It's Often Cheaper to Make a Mistake

We are taught to learn from mistakes. One school of thought says it better be someone else's mistakes cause it is less pain to learn from them, the other claim "no pain no gain" and learning from your own mistakes leaves the longer memory the deeper scars. But both schools agree that there is no lack of learning material: we do so many mistakes of all kinds all the time.

What is a usual way to learn from the mistake in the corporate environment? Right: "Let's put some process in place to ensure we don't get to this situation again". It may be manager's natural reaction, and it may sound logical, but there are two fundamental problems with this approach.

First, a process has a maintenance cost. Documents have to be written and updated, meeting have to be carried and followed up, someone needs to own the process and inspect it, it adds up to work duties of more then one individuals. Put a process to ensure we don't fail again on this particular case? So what? Tomorrow we'll do newer, better mistake! We are very consistent in making all kinds of mistakes, and more productive on this front then most of us care to admit.

Eventually we may come to the point then we won't be doing any mistakes any more, but because we have covered all the areas with good processes: simply because people got so busy serving these processes they have no time left for making mistakes. No time for doing anything productive either.

Second, it takes juice out of the life. Building bureaucracy not only brings down the productivity, it spoils working environment. Robbing creators of their right to eventually fail hurts creativity. "Following the rules" doesn't foster "taking responsibility". With all those processes put in place the work is simply no fun. Hey, if you don't think the work is supposed to be fun, get out now and don't come and read my blog until you change your mind.

Still here? Ah, you came back! You are now saying it was a mistake to think that we are not supposed to enjoy the work?! Take it easy. We all make mistakes. We will continue to do it. It is indispensable part of any creative process. Analyze the mistakes, retrospect on them, learn from them. Then throw them away and go ahead and do more.

But resist the temptation to band every mistake with the process around it. The cost of this process will often offset the cost of the mistake multiplied by the probability of making it again.

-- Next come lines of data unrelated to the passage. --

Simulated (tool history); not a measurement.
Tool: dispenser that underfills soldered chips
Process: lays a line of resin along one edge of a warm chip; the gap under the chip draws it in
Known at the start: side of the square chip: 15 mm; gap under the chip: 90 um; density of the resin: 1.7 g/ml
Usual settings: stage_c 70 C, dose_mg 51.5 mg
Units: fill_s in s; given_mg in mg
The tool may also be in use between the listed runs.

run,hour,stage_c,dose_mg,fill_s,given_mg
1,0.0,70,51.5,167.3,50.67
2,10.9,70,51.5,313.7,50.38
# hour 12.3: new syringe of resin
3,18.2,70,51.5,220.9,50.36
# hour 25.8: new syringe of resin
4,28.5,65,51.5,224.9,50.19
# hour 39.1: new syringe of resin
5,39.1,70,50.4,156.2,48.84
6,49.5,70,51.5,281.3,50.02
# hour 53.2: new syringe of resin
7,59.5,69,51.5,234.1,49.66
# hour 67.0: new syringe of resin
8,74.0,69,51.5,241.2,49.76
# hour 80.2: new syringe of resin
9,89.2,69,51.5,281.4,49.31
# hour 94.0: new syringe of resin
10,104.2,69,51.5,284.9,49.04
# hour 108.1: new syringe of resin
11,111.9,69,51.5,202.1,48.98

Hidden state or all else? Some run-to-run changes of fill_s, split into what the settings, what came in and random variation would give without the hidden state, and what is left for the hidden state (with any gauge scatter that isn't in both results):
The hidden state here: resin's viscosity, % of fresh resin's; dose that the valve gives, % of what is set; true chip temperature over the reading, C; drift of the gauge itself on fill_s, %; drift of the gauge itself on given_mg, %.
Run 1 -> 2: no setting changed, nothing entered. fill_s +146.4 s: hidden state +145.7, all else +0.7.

If you're up for diving a bit deeper, share my joy of reading and thinking over this aphorism by one of my most favorite philosophers, Lev Shestov:

"We see a man repent for his actions, and conclude that such actions should be avoided: an instance of false, but apparently irreproachable reasoning. Time passes, and we see the same man repenting again of the self-same acts. If we love logic, this will confirm us in our first conclusion. But if we do not care for logic, we shall say: man is under an equal necessity to commit these acts, and to repent of them. Sometimes, however, the first conclusion is corrected differently. Having decided that repentance proves that a certain course of action should be avoided, man avoids it all his life; only to realize in the end, suddenly, with extraordinary clarity, how bitter is his regret that he has not trodden the forbidden course. But by this time a new conclusion is already useless. Life is over, and the newly-enlightened mind no longer knows how to rid itself of the superfluous light."